And the jury summons not only came, but I got two of them, one for my local city court and one for federal court.
Would I get a chance to send someone to visit Old Sparky after we gave him a nice, fair trial?
The city court appearance was first. There were two (civil) cases on the calendar.
I was looking forward to seeing other lawyers question me, figuring this would be great fun. You could see the scenarios, couldn’t you?:
Q: Aha! Your a plaintiff’s lawyer, so you must sympathize with those who are injured!
A: Well, I have a long history of telling people no. If you don’t say no often enough you go bankrupt. Also, I guess this would be a good time to mention I’ve had two frivolous cases against me in the last few years. And that I’m the race director for a trail race where there is a great likelihood of people getting injured (waiver/disclaimer).

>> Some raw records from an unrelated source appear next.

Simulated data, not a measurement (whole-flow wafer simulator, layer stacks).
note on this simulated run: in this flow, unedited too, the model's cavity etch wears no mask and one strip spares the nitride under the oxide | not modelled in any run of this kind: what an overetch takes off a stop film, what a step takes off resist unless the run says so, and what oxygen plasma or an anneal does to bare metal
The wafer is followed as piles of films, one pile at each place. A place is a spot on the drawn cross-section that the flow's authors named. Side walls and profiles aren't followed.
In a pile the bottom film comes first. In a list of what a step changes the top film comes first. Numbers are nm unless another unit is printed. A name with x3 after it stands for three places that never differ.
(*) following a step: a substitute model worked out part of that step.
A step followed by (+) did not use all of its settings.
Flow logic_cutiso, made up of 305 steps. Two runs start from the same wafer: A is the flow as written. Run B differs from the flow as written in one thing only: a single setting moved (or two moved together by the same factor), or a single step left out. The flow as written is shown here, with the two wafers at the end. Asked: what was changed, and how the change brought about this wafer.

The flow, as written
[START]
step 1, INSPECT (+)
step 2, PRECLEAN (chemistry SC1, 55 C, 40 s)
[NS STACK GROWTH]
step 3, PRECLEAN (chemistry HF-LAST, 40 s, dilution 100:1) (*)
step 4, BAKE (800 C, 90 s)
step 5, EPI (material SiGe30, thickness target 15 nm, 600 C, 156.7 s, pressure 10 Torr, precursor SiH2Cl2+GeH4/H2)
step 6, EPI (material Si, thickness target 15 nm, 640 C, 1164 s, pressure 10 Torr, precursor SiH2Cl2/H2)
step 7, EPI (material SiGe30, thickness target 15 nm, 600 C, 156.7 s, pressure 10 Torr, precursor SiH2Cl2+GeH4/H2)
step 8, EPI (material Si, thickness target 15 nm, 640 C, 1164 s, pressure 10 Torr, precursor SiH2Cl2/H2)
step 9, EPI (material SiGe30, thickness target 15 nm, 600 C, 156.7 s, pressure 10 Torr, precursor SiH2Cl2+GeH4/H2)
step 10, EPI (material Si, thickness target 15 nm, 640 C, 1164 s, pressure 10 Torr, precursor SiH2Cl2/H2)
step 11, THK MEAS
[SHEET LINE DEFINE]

What would they do with those things? Would they apply the Turkewitz Beer Test? I wanted to watch the wheels turn in the lawyers’ brains. Just for fun.
So off I went last Monday to sit, only to find that the cases had both settled. Not to worry! we were told, just come back the following Monday (yesterday) as there were two more. I was called for 10 am and was out the door by 10:30.
The second Monday came and, poof!, just like that, they were down to one case, and it too had settled. In by 10, out by 10:20, and jury duty over for the next six years.
I didn’t get to watch any reactions about what to do with me.
So, was this a waste of time? Of course not.
Because the very fact that we were sitting there forced the lawyers (or insurance carriers) to take one of two paths:
Shit, or get off the can fish, or cut bait. There were no longer excuses for delays.
I’m certain that many walked out of that courthouse believing that their time had been wasted. But as someone who has disposed of many a case either at jury selection, or during trial (or deliberations) I tell you that the mere presence of the community sitting there in the box holding its finger of fate over the heads of the litigants, makes things happen.
And happen they did, though no on gave me the details.
By the way, I woulda’ been an awesome juror.